Converting a violin factory
Louise and Milko Ostendorf spared no expense creating their dream home
Louise and Milko Ostendorf transformed a disused violin factory into a high-spec Grand Design, including six bathrooms, a home cinema, gym, study with secret panels and a £53,000 catering-size range cooker.
Louise talks to Grand Designs about their self-build journey.
You spent seven years finding the site for your Waterloo home. What are your tips for finding an urban plot?
Walk, walk, walk and then get on your bicycle. Let the local estate agents know you are keen to work on something and get yourself hooked up with the auction houses and download their catalogues. This all takes time, but it is worth it in the end.
What’s your favourite element of the house?
The natural light and the way it moves around the building during the day is a simple joy; the roof glazing makes it work.
Is there anything about the build that you would have done differently?
The party wall – I wouldn’t have been intimidated by the neighbours so easily and we should have hired someone with conservation experience in this delicate legal area.

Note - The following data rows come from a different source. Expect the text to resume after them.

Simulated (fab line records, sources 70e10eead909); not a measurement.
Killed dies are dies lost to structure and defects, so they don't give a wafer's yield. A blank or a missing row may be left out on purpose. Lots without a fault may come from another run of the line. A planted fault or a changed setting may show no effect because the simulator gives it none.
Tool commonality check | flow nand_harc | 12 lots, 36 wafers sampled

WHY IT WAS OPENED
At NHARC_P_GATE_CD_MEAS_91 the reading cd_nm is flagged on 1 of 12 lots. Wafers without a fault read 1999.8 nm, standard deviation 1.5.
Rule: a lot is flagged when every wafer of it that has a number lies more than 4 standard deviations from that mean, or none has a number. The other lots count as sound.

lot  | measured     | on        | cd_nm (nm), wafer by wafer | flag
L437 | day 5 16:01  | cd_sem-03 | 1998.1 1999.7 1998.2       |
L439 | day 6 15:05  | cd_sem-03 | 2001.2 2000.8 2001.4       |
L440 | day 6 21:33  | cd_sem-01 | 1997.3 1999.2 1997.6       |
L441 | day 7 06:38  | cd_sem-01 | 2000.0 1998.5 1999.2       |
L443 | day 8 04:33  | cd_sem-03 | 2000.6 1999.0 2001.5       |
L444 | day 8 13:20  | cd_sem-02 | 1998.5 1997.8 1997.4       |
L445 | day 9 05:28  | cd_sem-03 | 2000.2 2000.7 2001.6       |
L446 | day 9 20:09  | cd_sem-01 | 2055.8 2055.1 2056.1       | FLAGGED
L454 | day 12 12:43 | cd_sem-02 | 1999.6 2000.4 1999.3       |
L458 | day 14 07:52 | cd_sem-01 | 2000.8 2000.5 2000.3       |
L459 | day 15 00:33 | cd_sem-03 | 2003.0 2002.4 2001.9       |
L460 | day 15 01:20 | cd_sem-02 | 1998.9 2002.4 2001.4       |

I think we could have avoided some of the problems that cropped up. Now I always meet and interview consultants before I appoint them to make sure they have the appropriate experience for the project.
What’s your advice for keeping your cool during party-wall negotiations?
It wasn’t so much keeping our cool as going round and round in circles because we did not have the right consultant. We still use the original party-wall surveyor so we’re not blaming him – it was our lack of experience and very old, badly drawn-up title documents that needed unravelling.
You’ve taken on a new project at Old Isleworth; how does it differ from the violin factory?
We are converting an old derelict vicarage on the River Thames into a luxury family home. The plot is very large, so we’ve been able to obtain planning permission to build another dwelling on the site – so it’s a refurb and new-build project. We plan to sell both on the open market when completed.
Did your experience on Grand Designs prepare you for this second project?
It’s actually not my second. I’ve had an architectural design practice since 1995 and have worked on my own developments between assignments. In 2010 I decided to focus on my own projects and we’ve been working on this ever since.